Introduction
Importing
Backrefs comes in two flavors: bre
(a Re wrapper) and bregex
(a Regex wrapper). You can import either one simply by importing it from the backrefs
library. Regex must be installed if using bregex
.
from backrefs import bre
from backrefs import bregex
Searches
Backrefs preprocesses search patterns looking for new syntax that it replaces with compatible regular expressions for the given regular expression engine. For instance, Backrefs implements the \h
reference in Re, and when compiled, we get an Re object with a regular expression pattern that captures horizontal whitespace characters:
>>> bre.compile('\h')
backrefs.bre.Bre(re.compile('[\t \xa0\u1680\u2000-\u200a\u202f\u205f\u3000]'), auto_compile=True)
It can be seen that the Backrefs object is simply wrapped around an Re compiled pattern, and we see that \h
was replaced with [\t \xa0\u1680\u2000-\u200a\u202f\u205f\u3000]
.
This basic approach is used to implement all sorts of references from Unicode properties:
>>> bre.compile(r'test \p{Cs}')
backrefs.bre.Bre(re.compile('test [\ud800\udb7f-\udb80\udbff-\udc00\udfff]'), auto_compile=True)
To start and end word boundaries:
>>> bre.compile(r'\mtest\M')
backrefs.bre.Bre(re.compile('\\b(?=\\w)test\\b(?<=\\w)'), auto_compile=True)
A compiled Backrefs object has all the same functions as the regular expression's object, so you can use it in the same way to perform splits, matches, substitutions, and anything else.
Replacements
Replace templates are a little different than search patterns and require a bit more control to accomplish some of the replace features which is why a Backrefs object is wrapped around the returned Re object. The wrapper mirrors the regular expression object's shadows so that it can intercept the calls to sub
, subn
, etc. to process replacements before passing them to the regular expression engine.
Like with searches, Backrefs preprocesses the replace string before passing it to the regular expression engine. Once Backrefs has parsed and altered the string as needed, it is then passed to the regular expression engine with the compiled search pattern to extract string literals and the group mapping. With this, Backrefs can assemble the replacement and inject new functionality on substitution.
For instance, here we use the start and end markers of \C
and \E
to specify that the content in between should be capitalized. Traditionally, \U
and \E
is used, but since \U
is a Unicode escape in Python, we chose to use \C
.
>>> pattern = bre.compile(r'(\p{Letter}+)')
>>> pattern.sub(r'\C\1\E', 'sometext')
'SOMETEXT'
Format Replacements
Backrefs allows for replacement string templates to use a format string format in both Re and Regex. This feature is a Regex library specific feature that we mimic in Re, but enhance in both.

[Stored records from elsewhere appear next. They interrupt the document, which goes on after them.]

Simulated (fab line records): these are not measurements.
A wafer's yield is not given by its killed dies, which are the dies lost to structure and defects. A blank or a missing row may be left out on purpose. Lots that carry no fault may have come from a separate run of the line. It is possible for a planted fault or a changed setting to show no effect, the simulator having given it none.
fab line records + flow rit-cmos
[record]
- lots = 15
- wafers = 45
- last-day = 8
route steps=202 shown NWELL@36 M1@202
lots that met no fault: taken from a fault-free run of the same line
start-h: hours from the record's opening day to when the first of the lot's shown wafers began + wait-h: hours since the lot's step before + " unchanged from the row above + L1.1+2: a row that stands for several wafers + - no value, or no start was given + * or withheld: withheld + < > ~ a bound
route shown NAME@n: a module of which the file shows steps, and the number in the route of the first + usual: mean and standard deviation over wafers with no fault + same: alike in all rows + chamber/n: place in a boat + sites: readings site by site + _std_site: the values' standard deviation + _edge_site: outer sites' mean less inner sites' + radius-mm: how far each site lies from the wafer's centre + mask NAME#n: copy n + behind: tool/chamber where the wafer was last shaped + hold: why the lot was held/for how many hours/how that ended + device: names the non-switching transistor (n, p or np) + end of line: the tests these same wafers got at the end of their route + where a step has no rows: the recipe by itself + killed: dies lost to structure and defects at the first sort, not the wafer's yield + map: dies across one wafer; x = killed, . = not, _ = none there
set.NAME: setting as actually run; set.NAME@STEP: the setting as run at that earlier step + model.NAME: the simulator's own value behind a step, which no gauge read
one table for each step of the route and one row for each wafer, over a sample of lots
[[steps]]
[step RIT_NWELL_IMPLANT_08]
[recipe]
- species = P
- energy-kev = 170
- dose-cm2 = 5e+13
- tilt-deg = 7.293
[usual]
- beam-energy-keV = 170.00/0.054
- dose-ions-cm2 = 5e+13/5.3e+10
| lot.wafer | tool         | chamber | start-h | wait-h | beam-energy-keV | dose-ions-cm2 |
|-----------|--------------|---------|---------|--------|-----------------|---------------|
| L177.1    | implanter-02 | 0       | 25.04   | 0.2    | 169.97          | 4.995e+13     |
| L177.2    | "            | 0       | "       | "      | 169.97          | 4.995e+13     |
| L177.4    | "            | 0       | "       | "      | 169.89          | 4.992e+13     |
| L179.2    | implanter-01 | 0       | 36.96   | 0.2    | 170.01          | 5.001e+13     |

Originally, this feature was developed in Regex to allow accessing specific captures of a group when multiple captures are made. For Regex, this makes a lot of sense as the library actually tracks all captures for a group. Each capture can be indexed individually using the format string format.
>>> regex.subf(r"(?:(\w+) ){2}(\w+)", "{0} => {1[0]} {1[1]} {2}", "foo bar baz")
'foo bar baz => foo bar baz'
>>> regex.subf(r"(?:(?P<word1>\w+) ){2}(?P<word2>\w+)", "{0} => {word1[0]} {word1[1]} {word2}", "foo bar baz")
'foo bar baz => foo bar baz'
The Re engine does not track multiple captures for a single group – something we cannot change – and instead only captures the last capture. Format strings in Re will only provide the last capture in Re. If you were to try and index into different captures instead of accepting the default, you will only be able to reference the last one. If at some point in the future, Re begins to track all captures, then this feature will be updated to reflect such changes.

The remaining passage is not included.